Maybe what made me so suspicious was that things didn't add up. Fact is though, things hadn't added up since the election, a few months earlier.
A couple of nights before 9/11, while walking to Radio City Music Hall to see what turned out to be a remarkable Yes concert (the review of which alludes to my fears), I said to my bud, who was working in the Media, "What is the deal with all this "sharks and Condit?), to which he replied: "It is a slow news time", to which I replied from the midst of my overall suspicion, "Not for long." Less than a hundred hours later...
GATES OF DELIRIUM, ON SACRED GROUND
Re-reading my review of the concert (the original site is closed but probably in the Wayback Machine), I am taken by what I had neglected to focus upon prior to just now...and that is that heretofore, I had thought that "Gates of Delirium" was the defining song of the night...which, after the fact of 9/11, was made all the more the obvious choice, as it was about the war between good and evil, armageddon, and so on. I had all but forgotten that I wrote about a song called "Sacred Ground" [correction - it is actually called "In the Presence of".] which must have impressed me at the time, and I recall being a beautiful and meaningful song. I HAD thought about the fact that this concert was to their last and crowning event of the tour, but I had not, fully connected NYC with Sacred Ground, and that might be because, at the time, I was disturbed by the decadent, wanton seeming lack of sacredness. From the skyscraper with a big red 666 neon sign, to megamammoniacal hindbrains, to the endless honk honk honk of angry cars...Manhattan was in decay.

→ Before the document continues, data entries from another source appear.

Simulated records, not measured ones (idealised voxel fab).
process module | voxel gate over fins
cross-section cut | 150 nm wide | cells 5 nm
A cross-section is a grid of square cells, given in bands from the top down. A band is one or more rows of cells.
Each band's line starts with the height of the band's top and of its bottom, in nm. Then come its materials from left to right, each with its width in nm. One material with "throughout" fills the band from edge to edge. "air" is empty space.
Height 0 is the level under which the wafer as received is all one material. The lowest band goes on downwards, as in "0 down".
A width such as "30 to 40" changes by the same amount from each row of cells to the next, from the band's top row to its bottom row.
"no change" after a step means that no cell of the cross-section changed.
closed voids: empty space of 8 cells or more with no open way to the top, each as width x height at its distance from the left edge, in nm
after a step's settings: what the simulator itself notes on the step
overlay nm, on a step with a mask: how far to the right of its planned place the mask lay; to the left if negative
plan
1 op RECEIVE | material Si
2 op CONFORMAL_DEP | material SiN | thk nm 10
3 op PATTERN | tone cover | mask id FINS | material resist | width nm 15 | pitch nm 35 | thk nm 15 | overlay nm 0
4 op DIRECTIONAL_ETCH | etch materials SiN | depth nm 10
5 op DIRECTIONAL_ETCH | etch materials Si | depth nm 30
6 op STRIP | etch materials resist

In this final segment, Jon warns us of war, and says the light can win out...
from "In The Presence Of":
In your arms I can see it all I can see it all If we were flowers We would worship the sun So why not now? This light is burning brightly This light is burning brightly Brighter than before Brighter than before Brighter than before Brighter than before Turn around and remember that When it gets so low As you finally hit the ground Turn around and remember that Now I’m standing tall Standing on my sacred ground Turn around and remember that When it gets so low As you finally hit the ground Turn around and remember that Now you’re standing tall Standing on sacred ground Standing on sacred ground Standing on sacred ground
Little did I know at the time how sacred the ground on which we stood, would soon become.
After the initial shock of 9/11, there was a change in the air. Literally. Some of it was actually good, in that people became more pensive, conversational, communitarian...and I, for the first time in my life, felt like a New Yorker...even though genealogically, I am an Old Yorker...which is suppose is better than being an old porker. We shall see.